Harper Lee’s Sequel to ‘To Kill a Mockingbird’ Arriving This Year

Harper Lee's To Kill a Mockingbird Sequel Discovered

The newly discovered sequel to Harper Lee’s Pulitzer Prize-winner novel To Kill a Mockingbird titled Go Set a Watchman will be published this summer by William Heinemann, the UK publisher of To Kill a Mockingbird. Lee penned the sequel which features Scout as a grown-up back in the 1950s, but the unpublished work had been lost until recently.

In 2014 Tonja Carter found it and now readers of Lee’s iconic novel will have the opportunity to catch up with Scout and Atticus years after the events that unfolded in To Kill a Mockingbird.

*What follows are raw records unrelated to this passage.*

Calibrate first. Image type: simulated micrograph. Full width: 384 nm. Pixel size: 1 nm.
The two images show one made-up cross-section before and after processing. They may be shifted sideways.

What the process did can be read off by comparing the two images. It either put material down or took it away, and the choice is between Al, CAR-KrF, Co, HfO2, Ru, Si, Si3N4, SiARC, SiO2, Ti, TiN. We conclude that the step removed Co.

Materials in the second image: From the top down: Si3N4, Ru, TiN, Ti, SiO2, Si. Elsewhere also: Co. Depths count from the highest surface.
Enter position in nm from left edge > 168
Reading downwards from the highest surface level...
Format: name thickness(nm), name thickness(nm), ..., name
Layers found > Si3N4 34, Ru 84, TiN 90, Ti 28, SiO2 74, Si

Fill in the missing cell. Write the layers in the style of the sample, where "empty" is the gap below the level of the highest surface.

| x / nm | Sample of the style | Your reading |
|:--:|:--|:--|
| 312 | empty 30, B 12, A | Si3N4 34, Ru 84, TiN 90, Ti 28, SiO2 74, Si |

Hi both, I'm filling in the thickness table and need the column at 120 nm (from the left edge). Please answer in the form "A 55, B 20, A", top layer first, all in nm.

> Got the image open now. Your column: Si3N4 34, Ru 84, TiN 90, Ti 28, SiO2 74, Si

“In the mid-1950s, I completed a novel called Go Set a Watchman,” said Lee in a statement released by William Heinemann and Penguin Random House. “It features the character known as Scout as an adult woman and I thought it a pretty decent effort. My editor, who was taken by the flashbacks to Scout’s childhood, persuaded me to write a novel from the point of view of the young Scout.

I was a first-time writer, so I did as I was told. I hadn’t realized it had survived, so was surprised and delighted when my dear friend and lawyer Tonja Carter discovered it. After much thought and hesitation I shared it with a handful of people I trust and was pleased to hear that they considered it worthy of publication. I am humbled and amazed that this will now be published after all these years.”

To Kill a Mockingbird is one of the most important and enduring books on the Penguin Random House lists and it is no surprise that time and again it is voted best loved by both the reading public and by educators,” stated CEO of Penguin Random House Tom Weldon. “The story of this first book – both parent to To Kill a Mockingbird and rather wonderfully acting as its sequel – is fascinating. The publication of Go Set a Watchman will be a major event and millions of fans around the world will have the chance to reacquaint themselves with Scout, her father Atticus and the prejudices and claustrophobia of that small town in Alabama Harper Lee conjures so brilliantly.”

The Plot:

Go Set a Watchman is set during the mid-1950s and features many of the characters from To Kill a Mockingbird some twenty years later. Scout (Jean Louise Finch) has returned to Maycomb from New York to visit her father Atticus. She is forced to grapple with issues both personal and political as she tries to understand both her father’s attitude toward society, and her own feelings about the place where she was born and spent her childhood.